Floyd is a man of few words. And he has no time for the silliness that goes on at “Country Mark-up” Nursery (that’s a genuine Floydism) down the pike and their overpriced petunias, he’s made that very plain to me. He’s also told me with steely gaze and the dismissive shrug of a man who knows his way around a set of metric wrenches and a John Wayne movie, that I was a sucker for paying $500 for tires at Sears, even though that price included free rotation and balancing for the life of the car. C’mon, Floyd! That has to be a bargain, right?

Floyd just shakes his head and pinches a dip of his Redman chew.

(Well, maybe he didn’t really dip any Redman. But, he could have.)

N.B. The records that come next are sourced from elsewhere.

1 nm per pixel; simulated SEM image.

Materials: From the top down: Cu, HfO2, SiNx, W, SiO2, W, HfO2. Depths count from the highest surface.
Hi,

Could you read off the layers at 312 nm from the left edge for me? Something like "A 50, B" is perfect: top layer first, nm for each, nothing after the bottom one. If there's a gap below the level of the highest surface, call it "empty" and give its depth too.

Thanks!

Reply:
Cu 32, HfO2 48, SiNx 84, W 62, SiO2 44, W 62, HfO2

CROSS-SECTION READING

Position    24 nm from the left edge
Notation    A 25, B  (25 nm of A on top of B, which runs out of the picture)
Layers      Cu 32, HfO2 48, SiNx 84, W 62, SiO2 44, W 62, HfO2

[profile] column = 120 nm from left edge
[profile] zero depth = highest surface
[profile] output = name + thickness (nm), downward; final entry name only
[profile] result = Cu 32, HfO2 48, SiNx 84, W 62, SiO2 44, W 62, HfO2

Anyway… I felt justly chastised.

Don‘t get me wrong. Floyd is a good guy, salt of the earth. I’d trust Floyd with…well, with my spanking-new, soccer mom-approved Toyota Sienna, impeccably engineered and delicately scented with crushed Cheerios and Japanese lotus blossoms. But, I’ve also never felt more like a non-man than at Floyd’s Garage. In fact, I’d never send my husband there with the Golf. He’d return completely emasculated. Maybe even wearing lace panties.

But, does Floyd know Volkswagens? Let me tell ya…

About two years ago while driving the Golf and minding my own beeswax, for no good reason that I could figure all of the little warning lights on the dashboard suddenly went haywire, flashing and pulsing like a Munich discotheque. In the bad part of Munich. The car seemed to still be running fine, and I figured the red glowing icon of all four tires exploding at once was activated by, you know, a jiggly wire.

Or something.

Growing up, 99% of all my car problems (that weren’t precipitated by me running over cement parking barriers or bumping down dirt roads on my way to keg parties) seemed to be solved by my father reaching under the dashboard and jiggling some wires.

And I probably would have been able to ignore all the dancing lights were it not for the two words feared by all Pennsylvania drivers: State Inspection.

Damn.

Back in the day, if your dad hunted with the local mechanic, you could get an inspection sticker for the price of deer steak and the promise to not drive the car over 40 miles an hour or into the wind. But today? Psssshhhht. You gotta have the real inspection and everything.

At the very least, the first three mechanics who looked at the Golf were honest about scratching their head and throwing up their hands. In Philly, they’d be just as likely to fix the problem by cutting the wires to the dashboard lights and then charging me $500. Like Sears. (Oh, evil, evil Sears.)

Finally, Dave of Dave’s Sunoco in Mechanicsburg (and I think it’s really IN Mechanicsburg) quite righteously steered me in the direction of Floyd. And Floyd told me, without blinking, that from where he stood and from what he knew about Golfs, this problem was either going to cost $70 or $1700, and then - God love him - Floyd managed to fix the problem (for real) for $70.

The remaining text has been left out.